We affirm that every human being is created b’tzelem Elohim, in the image of God, and that therefore every human life is sacred. This is the foundation of the entire body of actions called mitzvot bein adam lachaveiro (sacred obligations to other human beings). The value of each individual does not have to be measured and judged. Because each individual reflects the image of God, that person has claims on us in terms of tzedek and tikkun olam.

The longstanding Reform Jewish commitment to social justice is based on this affirmation that every human being bears God’s image. Thus, while we may sometimes experience other human beings as distasteful or unworthy, the affirmation that each is a reflection of God’s image is the basis for their claim on our compassion, justice and generosity.

We owe them such qualities not because of their own merit, but because in dealing with them, it is as thought we were dealing with God.

We regard with reverence…

Most early American Reform prayerbooks retained the first paragraph of the Sh’ma (V’ahavta, “And thou shalt love…”) but removed the Second and most of the Third paragraphs. Some Reform congregations are now re-instituting these sections. The Second Paragraph (V’hayah im shamoa, “And if you listen to My mitzvot…”) states that there is a relationship between the faithfulness with which the Jewish people observes the mitzvot and the orderly conduct of nature. This statement in the Principles affirms our obligation to preserve and protect God’s creation, of which we are a part. Contemporary insights into the fragility of our environment underscore the traditional Jewish commitment to take care of God’s world.

We encounter God’s presence… God is experienced not only in the synagogue. This statement in the Principles urges us to become more sensitive to the many areas of life in which we may sense God’s presence. There are over a hundred blessings through which a Jew may celebrate God’s role in nature and human encounter. When we do mitzvot which help to bring justice to the world, the God who asked us to pursue justice is present; when we act with compassion (rachamim, in Hebrew) we encounter not only human beings but also HaRachaman, the Compassionate One who created us all.

We respond to God daily… While not all Reform Jews pray daily in a synagogue, most of us utter some prayer as we live our lives each day. Some Reform synagogues do offer regular daily prayers, but prayer need not be confined to the traditional times of Shacharit (morning), Minchah (afternoon), and Maariv (evening), times the rabbis believed were instituted by Abraham who arose early to do God’s will, Isaac, who prayed for love in the afternoon and Jacob, who encountered God in his evening dream.

Through study. We dialogue with God in daily life, but also in learning. Our ancestors’ encounters with God tumble out of our texts, and by studying them with a teacher, with family or friends, we can encounter God as well through our questioning, listening, arguing, searching – and finding. The importance of learning in pursuing the Godly life is suggested by the Talmudic comment (Shabbat 127a) that Torah study is equivalent to all the other mitzvot.

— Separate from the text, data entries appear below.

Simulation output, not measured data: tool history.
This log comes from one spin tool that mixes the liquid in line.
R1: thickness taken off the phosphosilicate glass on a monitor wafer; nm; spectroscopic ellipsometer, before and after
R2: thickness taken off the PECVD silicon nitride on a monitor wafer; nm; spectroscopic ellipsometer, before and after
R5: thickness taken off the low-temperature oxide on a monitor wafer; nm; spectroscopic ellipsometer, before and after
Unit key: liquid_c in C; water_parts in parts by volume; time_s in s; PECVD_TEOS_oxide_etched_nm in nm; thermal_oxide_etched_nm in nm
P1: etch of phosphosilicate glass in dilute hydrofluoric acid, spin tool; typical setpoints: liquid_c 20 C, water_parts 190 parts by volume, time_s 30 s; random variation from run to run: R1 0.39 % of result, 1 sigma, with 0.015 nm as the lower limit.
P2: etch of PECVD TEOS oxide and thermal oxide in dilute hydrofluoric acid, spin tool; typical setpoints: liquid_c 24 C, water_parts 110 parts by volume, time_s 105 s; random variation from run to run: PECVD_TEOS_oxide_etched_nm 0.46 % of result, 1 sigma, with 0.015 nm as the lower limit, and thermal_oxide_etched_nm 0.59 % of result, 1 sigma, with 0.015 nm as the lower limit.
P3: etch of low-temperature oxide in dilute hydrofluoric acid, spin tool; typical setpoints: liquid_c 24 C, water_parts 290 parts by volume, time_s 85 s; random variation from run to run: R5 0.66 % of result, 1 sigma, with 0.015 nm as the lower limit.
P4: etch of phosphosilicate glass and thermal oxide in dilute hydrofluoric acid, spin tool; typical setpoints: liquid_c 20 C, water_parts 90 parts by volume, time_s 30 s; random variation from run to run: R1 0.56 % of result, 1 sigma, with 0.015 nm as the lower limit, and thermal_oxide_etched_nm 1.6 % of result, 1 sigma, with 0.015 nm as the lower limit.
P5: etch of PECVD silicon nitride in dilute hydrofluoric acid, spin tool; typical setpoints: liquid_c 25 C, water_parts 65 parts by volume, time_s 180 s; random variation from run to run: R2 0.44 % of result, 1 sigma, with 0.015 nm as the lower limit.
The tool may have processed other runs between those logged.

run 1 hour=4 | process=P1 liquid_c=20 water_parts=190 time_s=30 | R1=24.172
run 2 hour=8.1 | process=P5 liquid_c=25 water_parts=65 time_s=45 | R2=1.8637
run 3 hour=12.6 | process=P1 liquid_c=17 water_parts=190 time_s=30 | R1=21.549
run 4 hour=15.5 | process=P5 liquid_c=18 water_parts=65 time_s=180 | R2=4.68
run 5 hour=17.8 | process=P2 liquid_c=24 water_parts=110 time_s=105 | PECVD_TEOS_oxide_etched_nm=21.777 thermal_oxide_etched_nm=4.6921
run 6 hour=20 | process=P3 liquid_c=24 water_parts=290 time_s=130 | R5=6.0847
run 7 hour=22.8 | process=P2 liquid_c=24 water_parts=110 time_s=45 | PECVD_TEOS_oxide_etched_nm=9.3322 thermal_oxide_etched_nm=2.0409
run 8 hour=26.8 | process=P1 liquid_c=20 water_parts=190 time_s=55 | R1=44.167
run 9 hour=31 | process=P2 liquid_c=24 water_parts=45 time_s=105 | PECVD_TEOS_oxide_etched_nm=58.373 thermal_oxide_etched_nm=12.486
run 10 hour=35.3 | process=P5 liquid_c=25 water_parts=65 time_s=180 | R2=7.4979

Mitzvot. The Hebrew root of this word is tzadei-vav-hei, usually translated “command.” Since its inception, the Reform Movement has wrestled with the classic notion of God commanding us – it seems so frontal, so authoritarian, so hierarchical. But if God is in dialogue with us, perhaps we hear God’s commands as though God were calling out to us, in words that a beloved human being in our lives might use, “It is very important to me that you do this” – awaiting our response. We may respond to many of these calls by taking on these sacred obligations, building them into our lives; to others we may respond, “We need to dialogue more.” To others we may respond, “I cannot do this act – in terms of my present moral or communal understanding it seems meaningless, or even wrong.” And perhaps God responds as our beloved might: “Let’s keep the conversation going.”

Bein Adam LaMakom. While early Reform Judaism divided the mitzvot into moral laws and ritual ones, the classic division is between mitzvot bein adam laMakom – mitzvot between human beings and God (literally, “The Place”) and mitzvot bein adam lachaveiro – between one human being and another. In the first category are such mitzvot as prayer, tallitt’fillinkashrut, many aspects of Shabbat and holidays, the avoidance of idolatry and blasphemy, the study of Torah. In the second category are such mitzvot as the obligation to give one’s employees rest on Shabbat, to do justice and kindness in the world, to treat workers fairly. But the Kabbalist Isaac Luria urged us to say before we begin to pray, “You shall love your neighbor as yourself,” and the mitzvah to remember that we were strangers in Egypt informs not only mitzvot to treat today’s strangers kindly, but also the mitzvah to remember that God freed us from Egypt. In adam lachaveiro, we see the tzelem Elohim, the image of God.

We strive for a faith that fortifies us through the vicissitudes of our lives… In life’s crises, some of us find the presence of God as a source of intensified comfort, strength and companionship. Others search for God’s presence in vain. Still others feel God as the very cause of their distress, and, in that distress, they may ask, “Why, God?” or they may accept what they understand as God’s will without complaint.

Thus, “we strive for a faith….” To contend that everyone finds that faith would be contrary to experience. To suggest that such a faith is beyond us or that we should not want it would be a denial of the experience of many. That “we strive for a faith that fortifies us” runs counter to a longtime undercurrent among some Reform Jews that such a faith was irrational, primitive, or pre-modern. This principle underscores and reinforces the much discussed and growing modern Jewish desire to make God part of life particularly in time of crisis. At the same time, we do not deny the experience of those who simply cannot find God in such times or who find God as the cause of crisis. This runs counter to the popular wisdom which says, “It is God’s will, and God has reasons, and we must accept it as such.” We are permitted and encouraged to “strive for a faith that fortifies us….”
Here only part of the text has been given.